Feb 29, 2008

a place called home

This is Osaka. I took this from the floating observatory at the Umeda Sky Building, looking northeast towards Kyoto.
I live over there somewhere.

Feb 20, 2008

warning sign: smoking

This just makes me want to take up smoking again just to see what happens.

so it never snows in osaka

Yet here we have the 4th or 5th snowfall in 2 weeks. A really freaky winter apparently. It was all melted within a day of course, but surprising and nice for us homesick northern folk.
It caused a lot of trouble though, as they don't have sand or salt or snowplows of any kind, in addition to the complete lack of insulation or even the concept of central heating. The latter is something you'd think they have down, given the horrific price of electricity here.
(This is a narrow view from the landing of my building.)

warning sign: changing table

One of the many weird and wonderful warning signs. This one was most hysterical when it was first pointed out to me. Now it makes me smile a lot, so I'm not sure if it was the moment and the mood or the sign itself.

Feb 19, 2008

popping shower

Ice cream comes in all kinds of different flavours here, appealing to the Asian palate. More

interesting that what's in it, is what it's called. This is one of my faves: Popping Shower flavour. Actual ingredients are as yet unknown (pop rocks perhaps, but it's rarely that logical). I'll update once I figure it out.

The most common flavours of sweets are predictable if you're used to Chinese or Japanese food, but offensive to people like my very British friend Philip (of South African descent), who often complains that desserts should not consist of rice, beans and tea. Put in that way, it does sounds kind of funny, especially since the savoury flavours are the same, plus fish.

And yes, it's true, tomato ice cream is pretty gross.


"yellow dots animal"

Here's an example of things being utterly random. (This is going to be a main theme, there's really no escaping it.) In fact, I only took a picture of this because last week had three or four giraffe synchronicities, and it seemed important to document. Seems as good a place as any to start with.

So last Friday's event du jour was the city-wide photo scavenger hunt, one of many Habitat for Humanity fundraisers happening this month in Osaka. (A bunch of the peeps are going to spend spring break in the Philippines building stuff.) Half-hearted and half-assed and annoyed at some of the lame-ass clues, my group of 4 went at it, but we eventually gave up, spending the next hours in an arcade before catching our respective last trains home.
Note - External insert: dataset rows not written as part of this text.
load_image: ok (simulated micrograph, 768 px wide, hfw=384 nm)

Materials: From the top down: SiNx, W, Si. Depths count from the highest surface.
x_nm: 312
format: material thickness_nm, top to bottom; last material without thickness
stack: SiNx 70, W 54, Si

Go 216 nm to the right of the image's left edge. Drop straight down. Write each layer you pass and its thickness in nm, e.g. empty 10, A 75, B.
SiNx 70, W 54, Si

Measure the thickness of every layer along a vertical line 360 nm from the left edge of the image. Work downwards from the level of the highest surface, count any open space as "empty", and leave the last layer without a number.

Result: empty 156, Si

Earlier in the evening, pumped after scoring my tickets to see the Foos, I met the teammates in one of the main department stores in the centre of it all, which has an entire store dedicated to the metrosexual men that dominate the cities here: Hankyu Men's. Imagine Pocky for Men, but like an entire building. Everything is black and white and gray, even the union jack on floor B1 is stripped of its colours. Ok, in any case, rounding the escalators up to the 7th I passed this display on one of the floors. There's not much more to it. Can't shed any light or offer context. Nothing was being sold here. It's a life-size giraffe, looking around a corner, near some elevators and a tinsel curtain. *sigh*


preface

So here we go, taking this photo-hello idea for a test drive. Special thanks to Tom for the right idea, encouragement and prodding required for me to get on this.

Though I'm usually organized all kinds, time management is something I'm poor at, or rather procrastination is my special skill, (shocking I know). Life in Japan also has a unique ability to suck hours out from under your nose. Keeping in touch shouldn't be the stress-bomb it's become, that's kinda backwards. So this project will hopefully help me to keep track of things, keep in touch with my peeps, and hopefully be generally interesting.

In any case, enough, enough. Let's get going. Ikimassho!